The first 117 of the some 13,000 Sudanese refugees who arrived last month at the volatile border area near the village of Birak in eastern Chad have been moved further inland according to the UN Refugee Agency (UNHCR) although a second transfer planned for Friday was delayed because of renewed fighting on the Sudanese side of the frontier.
“Fresh fighting was reported across the border near Jebel Moun [on 6 March in the] afternoon so the transfer is temporarily on hold,” UNHCR spokesperson Jennifer Pagonis said on 7 March. “Our staff now anticipates further arrivals and will restart the transfer as soon as the security situation allows.”
UNHCR also said more Sudanese are expected to cross into Chad because of the renewed fighting. The refugees on the border are currently living in open fields.
On 11 February Chadian Prime Minister Nouradine Delwa Kassiré Coumakoye said the government would refuse entry to any new Sudanese refugees. “We cannot admit any more,” the prime minister said.
Two days later UNHCR attempts to transfer the newly arrived refugees were blocked by an unknown armed group. “This is deeply concerning and we are making every effort with the Chadian authorities to get these refugees moved quickly,” UNHCR’s Pagonis said on 15 February.
At least 70 percent of the refugees on the border are women and children and some have been severely wounded and traumatised. "[They would be] among the first to be transferred to existing refugee camps, where they will be better assisted and protected," UNHCR's representative in Chad Serge Male said.
The 117 were moved in four trucks to Kounoungou refugee camp, near the town of Guéréda some 70 kilometres from the border.
UNHCR said preparations are underway to receive more at Kounoungou, and at another camp called Mile. “As of next week, we will have at least 12 trucks available to transport refugees from the border to the camps,” Pagonis said.
There are over 250,000 Sudanese refugees in Chad, almost all of them living in 12 camps in the country’s east, however there are also approximately 180,000 displaced Chadians in the east and many of them live in smaller, more spread out sites that are more vulnerable to attack.

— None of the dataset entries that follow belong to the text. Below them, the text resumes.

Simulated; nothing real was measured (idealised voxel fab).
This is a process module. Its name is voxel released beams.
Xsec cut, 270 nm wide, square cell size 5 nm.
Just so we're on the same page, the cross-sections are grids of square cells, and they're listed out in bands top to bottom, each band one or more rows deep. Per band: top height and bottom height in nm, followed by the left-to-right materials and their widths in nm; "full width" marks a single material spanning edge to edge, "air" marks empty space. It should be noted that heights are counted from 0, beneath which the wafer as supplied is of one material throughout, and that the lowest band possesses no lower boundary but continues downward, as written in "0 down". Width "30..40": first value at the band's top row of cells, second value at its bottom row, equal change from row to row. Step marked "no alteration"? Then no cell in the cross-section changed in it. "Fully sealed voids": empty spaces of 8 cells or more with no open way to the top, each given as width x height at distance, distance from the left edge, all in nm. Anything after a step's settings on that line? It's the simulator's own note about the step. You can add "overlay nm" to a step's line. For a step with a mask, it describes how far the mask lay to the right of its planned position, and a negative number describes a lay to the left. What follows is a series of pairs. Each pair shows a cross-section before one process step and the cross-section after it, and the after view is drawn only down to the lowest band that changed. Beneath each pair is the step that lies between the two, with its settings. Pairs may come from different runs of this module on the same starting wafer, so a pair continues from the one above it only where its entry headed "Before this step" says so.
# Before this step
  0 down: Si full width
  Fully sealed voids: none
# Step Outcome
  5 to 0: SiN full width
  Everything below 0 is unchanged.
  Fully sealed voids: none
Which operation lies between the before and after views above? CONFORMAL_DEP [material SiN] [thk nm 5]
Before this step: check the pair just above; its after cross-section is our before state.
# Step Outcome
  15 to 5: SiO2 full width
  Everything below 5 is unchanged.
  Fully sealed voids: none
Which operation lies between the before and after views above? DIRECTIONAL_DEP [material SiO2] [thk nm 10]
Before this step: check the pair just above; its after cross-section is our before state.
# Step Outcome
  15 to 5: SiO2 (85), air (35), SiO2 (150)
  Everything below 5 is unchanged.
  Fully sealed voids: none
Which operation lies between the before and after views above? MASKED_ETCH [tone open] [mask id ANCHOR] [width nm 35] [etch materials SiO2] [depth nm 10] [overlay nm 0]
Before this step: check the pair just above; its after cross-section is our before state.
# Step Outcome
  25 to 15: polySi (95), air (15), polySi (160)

More than 20,000 displaced Chadians live in small communities along the border with Sudan and are largely forgotten.
Some of the displaced there told IRIN in January that armed Sudanese bandits frequently enter their site at night on horseback to rob them. "When we resist, we are victims of machetes and beatings," Aktib Anour Hamid, head of one of the displaced villages from Moudeina, told IRIN.